February arrives and the dust of our hot holidays settles upon us with its foul, torturing wake. Ahead is but misery and crushing grind as winter looms with its barren hardness.

No, not really!

The year’s rhythm becomes fluid. We lift our eyes and find joy and healthy distraction. February goes very well for us, as Sherbet sang on an unreleased, or maybe even unwritten, anthem.
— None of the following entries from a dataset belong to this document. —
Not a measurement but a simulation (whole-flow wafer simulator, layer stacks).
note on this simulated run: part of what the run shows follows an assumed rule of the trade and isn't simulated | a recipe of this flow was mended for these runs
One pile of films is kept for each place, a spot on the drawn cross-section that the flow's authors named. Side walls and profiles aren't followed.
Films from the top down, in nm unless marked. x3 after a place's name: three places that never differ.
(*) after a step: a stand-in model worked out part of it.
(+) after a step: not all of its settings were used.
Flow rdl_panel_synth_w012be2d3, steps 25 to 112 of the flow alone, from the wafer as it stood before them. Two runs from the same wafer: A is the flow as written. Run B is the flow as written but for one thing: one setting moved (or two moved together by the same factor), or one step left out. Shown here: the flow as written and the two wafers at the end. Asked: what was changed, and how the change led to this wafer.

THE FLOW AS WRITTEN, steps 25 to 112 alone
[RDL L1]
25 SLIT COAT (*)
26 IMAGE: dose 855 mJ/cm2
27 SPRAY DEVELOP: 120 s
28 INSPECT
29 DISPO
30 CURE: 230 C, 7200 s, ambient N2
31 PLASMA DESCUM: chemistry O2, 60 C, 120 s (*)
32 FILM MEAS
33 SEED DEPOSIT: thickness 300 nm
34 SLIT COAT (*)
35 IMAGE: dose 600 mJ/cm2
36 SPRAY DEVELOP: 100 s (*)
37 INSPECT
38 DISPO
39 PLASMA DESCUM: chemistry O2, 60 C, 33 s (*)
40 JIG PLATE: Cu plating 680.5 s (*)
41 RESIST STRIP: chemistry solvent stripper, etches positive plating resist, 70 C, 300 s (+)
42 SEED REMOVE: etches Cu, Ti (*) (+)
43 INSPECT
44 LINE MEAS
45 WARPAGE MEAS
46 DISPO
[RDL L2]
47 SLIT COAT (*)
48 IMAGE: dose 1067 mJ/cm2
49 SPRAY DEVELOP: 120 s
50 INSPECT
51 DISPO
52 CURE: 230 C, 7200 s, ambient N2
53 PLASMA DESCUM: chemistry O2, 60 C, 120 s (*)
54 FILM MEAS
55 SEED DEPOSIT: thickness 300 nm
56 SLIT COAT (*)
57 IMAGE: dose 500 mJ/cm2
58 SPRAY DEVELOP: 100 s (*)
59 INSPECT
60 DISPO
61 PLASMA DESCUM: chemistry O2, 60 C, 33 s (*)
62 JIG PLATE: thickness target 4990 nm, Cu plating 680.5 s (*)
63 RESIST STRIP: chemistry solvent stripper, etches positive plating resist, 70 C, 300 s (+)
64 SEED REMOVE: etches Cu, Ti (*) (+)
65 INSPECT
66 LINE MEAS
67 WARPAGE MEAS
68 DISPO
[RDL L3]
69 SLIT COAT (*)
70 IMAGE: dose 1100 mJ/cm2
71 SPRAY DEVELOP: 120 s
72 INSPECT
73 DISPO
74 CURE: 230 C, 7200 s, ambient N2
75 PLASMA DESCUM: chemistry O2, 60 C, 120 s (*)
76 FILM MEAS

For decades I promised myself that I’d see Neil Diamond when he toured. I was ready to make good on this when he promptly retired from performing! For $7 this used vinyl captures him rather nicely. Dig!
The annual Fringe Festival commenced and I took the boys to Gluttony where, in keeping with the gastronomic theme, they enjoyed an overpriced can of pop courtesy of my enduring generosity. Their excitement, as the photo attests, was enormous.
Claire, or as she’s known at Ashbourne’s Greenman Inn, Clare, took me on a wonderful outing to many great places. Here we sat beneath a tree and enjoyed lunch and leisurely conversation. Which, they tell me, is the point of lunch.
Being late February we then took in a cricket match. The ACC Bulls is a great country club. In October 1954 one of their finest H.R. Meyer took 6/65 against Langhorne Creek. He was 69 years old. Our best, I wish to believe, remains in front of us. Oh, and congratulations, H.R.
The month’s final sunset was comforting; joyous; an offering of deep warmth.